Containers, like variables, have an attribute called ``value``. This attribute 
returns a copy of the (possibly nested) iterable that was passed into the 
container function, but with each variable inside replaced with its 
corresponding value.

Containers can be constructed from lists, tuples, dictionaries, Numpy arrays, 
modules, sets or any object with a ``__dict__`` attribute. Variables and 
non-variables can be freely mixed in these containers, and different types of 
containers can be nested [#]_. Containers attempt to behave like the objects 
they wrap. All containers are subclasses of ``ContainerBase``.

Containers have the following useful attributes in addition to ``value``:

    * ``variables``
    * ``stochastics``
    * ``potentials``
    * ``deterministics``
    * ``data_stochastics``
    * ``step_methods``.

Each of these attributes is a set containing all the objects of each type in a 
container, and within any containers in the container.


.. _potential:

The Potential class
===================

The joint density corresponding to model (:eq:`disastermodel`) can be written as follows: 

.. math::
  :nowrap:

  \begin{eqnarray*}
      p(D,s,l,e) = p(D|s,l,e) p(s) p(l) p(e).
  \end{eqnarray*}

Each factor in the joint distribution is a proper, normalized probability 
distribution for one of the variables conditional on its parents. Such factors 
are contributed by ``Stochastic`` objects.

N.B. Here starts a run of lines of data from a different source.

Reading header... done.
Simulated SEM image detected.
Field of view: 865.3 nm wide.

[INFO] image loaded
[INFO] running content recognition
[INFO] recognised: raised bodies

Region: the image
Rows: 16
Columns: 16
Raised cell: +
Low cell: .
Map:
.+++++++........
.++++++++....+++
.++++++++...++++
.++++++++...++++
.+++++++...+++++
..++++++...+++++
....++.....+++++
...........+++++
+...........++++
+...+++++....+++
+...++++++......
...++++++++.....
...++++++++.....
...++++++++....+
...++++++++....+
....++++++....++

In some cases, it's nice to be able to modify the joint density by 
incorporating terms that don't correspond to probabilities of variables 
conditional on parents, for example:

.. math::
  :nowrap:

  \begin{eqnarray*}
      p(x_0, x_2, \ldots x_{N-1}) \propto \prod_{i=0}^{N-2} \psi_i(x_i, x_{i+1}).
  \end{eqnarray*}

In other cases we may want to add probability terms to existing models. For 
example, suppose we want to constrain the difference between :math:`e` and 
:math:`l` in (:eq:`disastermodel`) to be less than 1, so that the joint density 
becomes

.. math::
  :nowrap:

  \begin{eqnarray*}
      p(D,s,l,e) \propto p(D|s,l,e) p(s) p(l) p(e) I(|e-l|<1).
  \end{eqnarray*}


Its possible to express this constraint by adding variables to the model, or by 
grouping :math:`e` and :math:`l` to form a vector-valued variable, but it's 
uncomfortable to do so.

Arbitrary factors such as :math:`\psi` and the indicator function 
:math:`I(|e-l|<1)` are implemented by objects of class ``Potential`` (from 
[Lauritzen1990]_ and [Jordan2004]_, who call these terms 'factor 
potentials'). Bayesian hierarchical notation (cf model (:eq:`disastermodel`)) 
doesn't accomodate these potentials. They are often used in cases where there 
is no natural dependence hierarchy, such as the first example above (which is 
known as a Markov random field). They are also useful for expressing 'soft 
data' [Christakos2002]_ as in the second example below.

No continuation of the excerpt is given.